SC - Plaintive whine about sourcing....

Stephen Bloch sbloch at adl15.adelphi.edu
Sun May 11 05:33:42 PDT 1997


Dagonell (or at least David) writes:
> Table of Contents AND back of the book index.  (And don't get
> Adamantius mad at me whatever I do! ;-)  I was thinking of having the book
> ordered into sections, Appetizers, Main Dishes, Sides, Desserts, etc.
> The Table of Contents would list by meal name and the index would list by
> main ingredient ie, Chicken Dishes... p.16, 23, 34 etc.  Acceptable?

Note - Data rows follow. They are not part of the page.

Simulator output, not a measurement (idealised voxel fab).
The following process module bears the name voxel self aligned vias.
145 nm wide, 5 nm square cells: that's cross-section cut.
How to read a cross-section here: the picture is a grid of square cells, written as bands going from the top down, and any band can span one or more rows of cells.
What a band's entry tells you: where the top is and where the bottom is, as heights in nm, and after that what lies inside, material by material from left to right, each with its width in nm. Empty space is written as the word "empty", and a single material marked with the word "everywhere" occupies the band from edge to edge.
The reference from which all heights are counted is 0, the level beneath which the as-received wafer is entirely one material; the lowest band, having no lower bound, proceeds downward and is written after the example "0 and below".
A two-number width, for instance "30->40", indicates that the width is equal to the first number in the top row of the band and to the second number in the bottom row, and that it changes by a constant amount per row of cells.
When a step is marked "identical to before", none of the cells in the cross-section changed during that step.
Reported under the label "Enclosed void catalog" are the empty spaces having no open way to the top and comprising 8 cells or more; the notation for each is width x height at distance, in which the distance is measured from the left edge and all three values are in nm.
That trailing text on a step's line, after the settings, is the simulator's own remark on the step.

My only qualm with David's plans is that the distinction among appetizers,
main dishes, etc. can be a matter of interpretation: three different
people may redact the same original recipe as (by modern standards) a
main dish, a side dish, and a dessert.  Or the Lenten version of a main
dish may seem like a side dish to modern palates.  There are cases in
which a dish is explicitly categorized in the original source, but only
a small fraction of the corpus, and SCA cooks haven't traditionally
paid much attention to such service information (which often appears in
a different part of the cookbook, or even in a completely different
book, than the recipe).

This is probably not a serious problem for an SCA cookbook, for the
following reason.  The relatively good SCA cookbooks, written for an
audience that needs dishes for next month's feast, are primarily a
collection of redactions, supported by their originals.  By contrast,
many academic cookbooks (e.g. _Ordinance of Pottage_, _Curye on
Inglysche_, Scully's _Viandier_) are primarily a collection of medieval
recipes, supported by sample redactions.  Both sorts of cookbooks are
useful for their intended audiences, and there's a big grey area in
between (e.g.  the recipe sections of the _Miscellany_).  Anyway,
categorizing the dishes as David suggests makes perfectly good sense
if you think of the book as a collection of redactions.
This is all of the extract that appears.